As a location for an antiquarian book fair, nouveau Brooklyn seems pretty perfect. The local crowd is young, educated, and interested,* and the Brooklyn Expo Center is a bright and airy venue with a great vibe. Having completed its third successful event this past weekend, the Brooklyn Antiquarian Book Fair is now a staple of the book fair calendar.
My browsing time was limited, so my highlights are regrettably brief.
William Reese Co. put the borough in the spotlight with two early Brooklyn imprints: An Historical and Geographical Account of Algiers by James Wilson Stevens (1800) and The Book of Common Prayer (1801). Another interesting item on display was New York's first liquor license, a form printed c. 1702-1714 by William Bradford, the only working printer in NY at the time.
I perused Peter Masi's stand--a delight not only in content but in form, for he has all manner of fascinating ephemera neatly organized by subject. His printed catalogues are enjoyable for this reason as well.
Austin Abbey Rare Books created an outstanding visual display of decorated gilt bindings. I spied an especially beautiful copy of A Border Shepherdess by Amelia E. Barr and thought immediately about Richard Minsky and his Barr collection.
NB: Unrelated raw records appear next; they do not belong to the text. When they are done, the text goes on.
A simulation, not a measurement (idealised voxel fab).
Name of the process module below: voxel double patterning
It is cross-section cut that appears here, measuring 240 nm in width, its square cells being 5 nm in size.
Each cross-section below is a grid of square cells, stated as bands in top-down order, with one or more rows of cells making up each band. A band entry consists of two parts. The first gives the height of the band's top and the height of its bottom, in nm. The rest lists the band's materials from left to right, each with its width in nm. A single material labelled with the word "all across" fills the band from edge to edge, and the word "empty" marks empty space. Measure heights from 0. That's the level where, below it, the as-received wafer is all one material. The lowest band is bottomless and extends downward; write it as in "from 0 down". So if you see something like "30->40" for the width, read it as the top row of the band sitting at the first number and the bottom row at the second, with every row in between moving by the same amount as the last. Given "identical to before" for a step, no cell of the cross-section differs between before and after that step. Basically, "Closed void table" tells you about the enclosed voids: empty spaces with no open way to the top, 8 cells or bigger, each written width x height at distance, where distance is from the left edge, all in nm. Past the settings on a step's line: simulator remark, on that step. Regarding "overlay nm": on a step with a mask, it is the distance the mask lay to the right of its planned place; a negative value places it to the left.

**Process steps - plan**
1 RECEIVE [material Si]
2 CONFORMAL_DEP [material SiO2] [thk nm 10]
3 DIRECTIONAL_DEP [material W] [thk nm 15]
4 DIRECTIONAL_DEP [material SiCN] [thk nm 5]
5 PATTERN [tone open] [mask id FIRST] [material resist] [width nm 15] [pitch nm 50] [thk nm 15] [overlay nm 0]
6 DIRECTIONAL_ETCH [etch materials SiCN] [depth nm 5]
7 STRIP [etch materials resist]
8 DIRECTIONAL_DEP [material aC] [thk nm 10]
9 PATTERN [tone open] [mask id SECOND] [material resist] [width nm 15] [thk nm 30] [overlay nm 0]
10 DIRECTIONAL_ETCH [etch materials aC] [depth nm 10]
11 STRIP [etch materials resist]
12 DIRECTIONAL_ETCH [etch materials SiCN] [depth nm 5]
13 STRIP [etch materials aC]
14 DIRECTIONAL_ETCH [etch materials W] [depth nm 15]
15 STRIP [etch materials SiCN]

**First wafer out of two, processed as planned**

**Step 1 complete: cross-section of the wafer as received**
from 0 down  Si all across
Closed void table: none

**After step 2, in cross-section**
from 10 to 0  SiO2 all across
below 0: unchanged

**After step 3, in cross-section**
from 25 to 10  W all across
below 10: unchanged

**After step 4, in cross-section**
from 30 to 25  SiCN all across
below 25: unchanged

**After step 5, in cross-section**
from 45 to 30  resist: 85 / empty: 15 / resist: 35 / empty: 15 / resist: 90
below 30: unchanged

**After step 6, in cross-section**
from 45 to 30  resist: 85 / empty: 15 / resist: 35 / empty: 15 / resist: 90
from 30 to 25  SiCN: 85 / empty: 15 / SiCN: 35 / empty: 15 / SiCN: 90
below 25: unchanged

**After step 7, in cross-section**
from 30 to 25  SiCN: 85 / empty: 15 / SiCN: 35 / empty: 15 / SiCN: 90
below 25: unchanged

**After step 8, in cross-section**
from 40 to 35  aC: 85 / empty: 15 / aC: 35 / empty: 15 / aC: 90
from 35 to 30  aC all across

In addition to 100+ booksellers, the book fair hosted special events throughout the weekend. Whether or not things like the Haiku Lounge, panel discussions, or book signings (disclosure: I was graciously invited to sign copies of Rare Books Uncovered there on Saturday afternoon) draw more or different visitors than might otherwise attend an antiquarian book fair, it's difficult to know for certain, but it does make the book fair experience more fun and diverse.
*And interesting. Lots of cool tattoos were on exhibit at the fair too; I noticed Poe on one arm and the words "Ex Libris" on another.
Images: Courtesy of Brett Barry.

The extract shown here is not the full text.